Verifiable Credentials and Presentations
For the exchange of more specific claims, proofs and signatures related to a DID, Verifiable Credentials are issued and signed by a trusted party (also identified by the issuer DID) to a particular subject DID. The subject DID can then present one or more VCs to a verifier using a Verifiable Presentation, which basically adds the subject’s signature to the presented claims as a means of authentication.
Although VCs and VPs are supposed to be a standard, there are different implementation options and technical representations, which causes some challenges to interoperability in real-world applications. The most commonly used representations are the JSON(-LD) format described and used in examples in the W3C documents, but in practice the JWT (JSON Web Token) mapping is also widely used. By supporting those two alternatives, most current DID and related VC/VP implementations can be handled.
Multi DID Method Handler Architecture
Based on the previously described elements, we can define an architecture pattern adding a thin layer for the orchestration of DID, VC and VP related operations supporting different DID methods and related configuration properties.
The following diagram shows the suggested architecture in more detail.

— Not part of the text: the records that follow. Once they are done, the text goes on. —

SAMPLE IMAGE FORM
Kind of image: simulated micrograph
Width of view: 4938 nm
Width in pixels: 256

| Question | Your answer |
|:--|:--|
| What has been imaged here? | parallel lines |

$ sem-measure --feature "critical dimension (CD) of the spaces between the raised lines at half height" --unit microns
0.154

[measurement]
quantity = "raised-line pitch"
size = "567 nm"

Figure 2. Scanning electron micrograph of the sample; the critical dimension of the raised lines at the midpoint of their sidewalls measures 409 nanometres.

The business logic of an application interacts with the DID orchestration layer through an interface that is purely based on general DID and VC/VP elements. The interface is implemented by a single orchestrator that handles the orchestration and dispatching of operations based on the DID method of the involved DIDs. The operations related to a particular DID method are dispatched to a specific handler that is registered for this DID method. Handlers all implement the same operations and can be realized or looked up using a plugin mechanism to allow extensibility for new DID methods. Only the handler for a particular DID method connects to the underlying blockchain or DLT network of this DID method if necessary. The configuration of the component can contain the information about supported DID methods or handlers, the own DID and account information for write operations, as well as node endpoints or other blockchain related properties.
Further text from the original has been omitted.